* Japan’s Nikkei opens lower, Asian stocks slip in early trade
* Fed minutes on Wednesday could provide clues to policy outlook
* Dollar supported as yields on U.S. Treasuries around 2-year highs
By Lisa Twaronite
TOKYO, Aug 20 (Reuters) - Asian stocks opened lower on Tuesday under a cloud of uncertainty about when the U.S. Federal Reserve will start to reduce its stimulus, which pushed up yields on U.S. Treasuries to two-year highs.
MSCI’s broadest index of Asia-Pacific shares outside Japan fell 0.5 percent, while Japan’s benchmark Nikkei stock average shed 0.8 percent in early trade.
Minutes from the U.S. central bank’s last policy meeting will be released on Wednesday and could provide investors with fresh clues on when the Fed plans to taper its monthly $85 billion in asset purchases, which many believe could begin next month.
A key risk in the minutes is whether the Fed has begun discussing a possible change in its threshold rate for unemployment from the current 6.5 percent level as a means of providing additional accommodation, strategists at Barclays Research said in a note to clients on Tuesday.
“Any discussion in this regard is likely to be viewed as a dovish surprise by the market,” they said, adding that the dollar’s failure to rally broadly despite the sharp plunges in high-yielding currencies suggests that the market may already be positioning for such an announcement.
Against a basket of major currencies, the dollar was slightly higher, as the appeal of higher yields on U.S. debt offset fears of the impact of Fed stimulus reduction.
The yield on benchmark 10-year Treasury notes rose as high as 2.90 percent on Monday. That was its highest since July 2011, and up sharply from 1.60 percent in early May, before the Fed started signalling its intentions to pare back its quantitative easing if the economy continued to strengthen.
Emerging markets that have benefited from the Fed’s easy policy are already feeling the pinch. The Indian rupee cratered to a record low of 63.30 per dollar on Monday, and Indonesia’s rupiah and Brazil’s real both skidded to four-year lows.

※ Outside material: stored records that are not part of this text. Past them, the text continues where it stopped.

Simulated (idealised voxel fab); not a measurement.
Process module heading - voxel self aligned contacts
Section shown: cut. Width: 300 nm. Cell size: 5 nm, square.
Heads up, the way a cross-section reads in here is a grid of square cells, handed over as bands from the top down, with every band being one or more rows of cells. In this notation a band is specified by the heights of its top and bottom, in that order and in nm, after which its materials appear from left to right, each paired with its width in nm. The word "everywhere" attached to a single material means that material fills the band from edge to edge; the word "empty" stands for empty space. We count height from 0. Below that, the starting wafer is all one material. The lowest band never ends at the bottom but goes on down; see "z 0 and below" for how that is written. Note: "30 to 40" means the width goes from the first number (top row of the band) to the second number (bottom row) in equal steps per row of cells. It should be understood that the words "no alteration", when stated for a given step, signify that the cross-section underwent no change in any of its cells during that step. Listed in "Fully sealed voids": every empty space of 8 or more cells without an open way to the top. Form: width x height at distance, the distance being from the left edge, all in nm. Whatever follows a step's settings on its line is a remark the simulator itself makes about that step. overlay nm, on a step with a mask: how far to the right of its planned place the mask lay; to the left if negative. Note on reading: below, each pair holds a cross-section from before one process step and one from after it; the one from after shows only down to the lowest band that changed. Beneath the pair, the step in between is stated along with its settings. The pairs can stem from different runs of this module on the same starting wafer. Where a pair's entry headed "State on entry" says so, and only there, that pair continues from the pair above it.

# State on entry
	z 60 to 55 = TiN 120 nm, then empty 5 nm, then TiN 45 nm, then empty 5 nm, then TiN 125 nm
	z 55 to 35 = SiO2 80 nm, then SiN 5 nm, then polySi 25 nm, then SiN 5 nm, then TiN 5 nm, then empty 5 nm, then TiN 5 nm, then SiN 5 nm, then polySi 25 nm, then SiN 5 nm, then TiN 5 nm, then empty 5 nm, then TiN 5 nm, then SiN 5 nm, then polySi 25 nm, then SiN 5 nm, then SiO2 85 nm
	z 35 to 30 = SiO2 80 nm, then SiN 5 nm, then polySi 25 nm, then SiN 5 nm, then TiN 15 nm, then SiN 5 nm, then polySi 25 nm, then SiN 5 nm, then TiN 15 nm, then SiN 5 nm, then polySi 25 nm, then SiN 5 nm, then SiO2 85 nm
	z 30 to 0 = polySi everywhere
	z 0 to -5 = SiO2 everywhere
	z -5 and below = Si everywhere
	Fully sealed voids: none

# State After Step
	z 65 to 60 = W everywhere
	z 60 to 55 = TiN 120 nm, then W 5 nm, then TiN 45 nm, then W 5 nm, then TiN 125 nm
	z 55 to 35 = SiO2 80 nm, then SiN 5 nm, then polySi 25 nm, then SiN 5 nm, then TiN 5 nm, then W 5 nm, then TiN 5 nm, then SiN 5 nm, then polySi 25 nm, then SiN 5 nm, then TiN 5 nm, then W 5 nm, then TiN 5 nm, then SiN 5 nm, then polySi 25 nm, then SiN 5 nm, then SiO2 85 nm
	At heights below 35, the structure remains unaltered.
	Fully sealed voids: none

On Monday, the Dow Jones industrial average, the Standard & Poor’s 500 Index and the Nasdaq Composite Index began the week with losses, all ending lower for the fourth straight session amid the continuing uncertainty about the U.S. economic policy outlook.
On the commodities front, copper prices added 0.2 percent to $7,321.75, while gold fell to $1,366.81 per ounce, after snapping a three-day winning streak on Monday and moving away from a two-month high hit that session.
Brent crude prices fell 0.1 percent to $109.80 a barrel, pressured by Fed fears but supported by the loss of Libya’s oil exports as well as concerns that continuing unrest in Egypt could spread and interfere with supply.